The 1960s and early 1970s ushered in a new Age of Aquarius, and also jump-started mainstream America's love affair with the occult, making once taboo subjects like witchcraft and devil worship suitable conversation material for a suburban cocktail party. Anton LaVey was getting plenty of press with his Church of Satan, and it seems like Americans everywhere were suddenly interested in topics like astrology and ritual magic.
People were eagerly abandoning the clutches of mainstream religions and instead devoting time to books on astral projection and spell casting, and it wasn't long before popular music began to reflect the public's interest in magic and the occult.
The Chicago-based psychedelic rockers Coven released their infamous Witchcraft Destroys Minds and Reaps Souls album in 1969, and Black Sabbath scared people's parents the following year with their doom-laden debut, but more than just hard rockers were getting in on the action. Music created on Moog synthesizers was also becoming popular with the public around the same time, so perhaps it was inevitable that the occult and early electronic music would soon meet.
Enter Canadian-born composer Morton Garson, an artist with a very strange résumé, including writing songs for Brenda Lee and Cliff Richards before arranging two albums by Doris Day. Throughout the '60s, Garson was featured on numerous albums by soft-pop and easy listening artists, before becoming one of the first arrangers or composers to use the newly available Moog synthesizers.
Garson recorded an astrology-themed album featuring the instrument for Elektra Records, as well as a few other early electronic-music oddities, before recording a 12-album series of astrological electronic music on A&M Records -- one album for each sign of the Zodiac.

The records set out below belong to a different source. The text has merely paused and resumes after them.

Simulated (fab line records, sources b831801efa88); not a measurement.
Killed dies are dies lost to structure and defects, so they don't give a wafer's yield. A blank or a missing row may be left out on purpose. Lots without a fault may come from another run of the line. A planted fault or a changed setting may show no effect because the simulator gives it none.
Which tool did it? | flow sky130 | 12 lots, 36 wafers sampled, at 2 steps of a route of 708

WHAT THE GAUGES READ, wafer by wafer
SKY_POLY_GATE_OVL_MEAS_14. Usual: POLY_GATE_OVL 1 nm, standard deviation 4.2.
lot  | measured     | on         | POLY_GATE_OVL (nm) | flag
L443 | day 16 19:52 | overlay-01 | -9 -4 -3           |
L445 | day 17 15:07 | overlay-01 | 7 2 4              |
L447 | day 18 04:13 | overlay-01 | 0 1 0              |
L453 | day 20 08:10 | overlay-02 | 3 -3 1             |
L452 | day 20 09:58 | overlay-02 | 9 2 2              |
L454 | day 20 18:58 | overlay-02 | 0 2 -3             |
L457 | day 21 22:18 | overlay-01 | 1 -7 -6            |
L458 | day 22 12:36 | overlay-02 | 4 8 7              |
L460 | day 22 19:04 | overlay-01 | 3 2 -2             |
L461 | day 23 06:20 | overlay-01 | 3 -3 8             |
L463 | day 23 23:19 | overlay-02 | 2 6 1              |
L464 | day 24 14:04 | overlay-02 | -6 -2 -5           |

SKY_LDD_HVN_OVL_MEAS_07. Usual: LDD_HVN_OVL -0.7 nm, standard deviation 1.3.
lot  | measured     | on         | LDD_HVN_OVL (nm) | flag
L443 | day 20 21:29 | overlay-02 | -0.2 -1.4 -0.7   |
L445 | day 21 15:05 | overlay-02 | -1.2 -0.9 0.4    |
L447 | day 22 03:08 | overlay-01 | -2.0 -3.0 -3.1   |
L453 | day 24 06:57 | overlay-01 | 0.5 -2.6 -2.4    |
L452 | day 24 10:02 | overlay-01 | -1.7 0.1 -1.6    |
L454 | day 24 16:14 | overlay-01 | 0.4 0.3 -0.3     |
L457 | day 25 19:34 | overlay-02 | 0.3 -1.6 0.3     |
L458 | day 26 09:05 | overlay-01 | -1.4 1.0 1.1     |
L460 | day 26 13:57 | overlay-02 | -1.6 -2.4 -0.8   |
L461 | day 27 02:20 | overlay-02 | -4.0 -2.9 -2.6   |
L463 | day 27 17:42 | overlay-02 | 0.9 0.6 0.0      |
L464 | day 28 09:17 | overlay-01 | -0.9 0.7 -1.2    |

In 1971 Garson recorded what might be regarded as his masterpiece, an occult-themed album aptly named Black Mass by "Lucifer" (the name under which Garson decided to attribute the album). The record is now widely collected by fans of early Moog music and collectors of occult-music oddities. Sporting a menacing-looking black cover with strange symbols on one side and a sigil of Baphomet on the other, the album was not for the easily shaken. The tracks had equally sinister-sounding names like "Voices of the Dead" and "Exorcism," making Black Mass one of the spookiest albums of the early-'70s, and a classic of early occult and electronic music.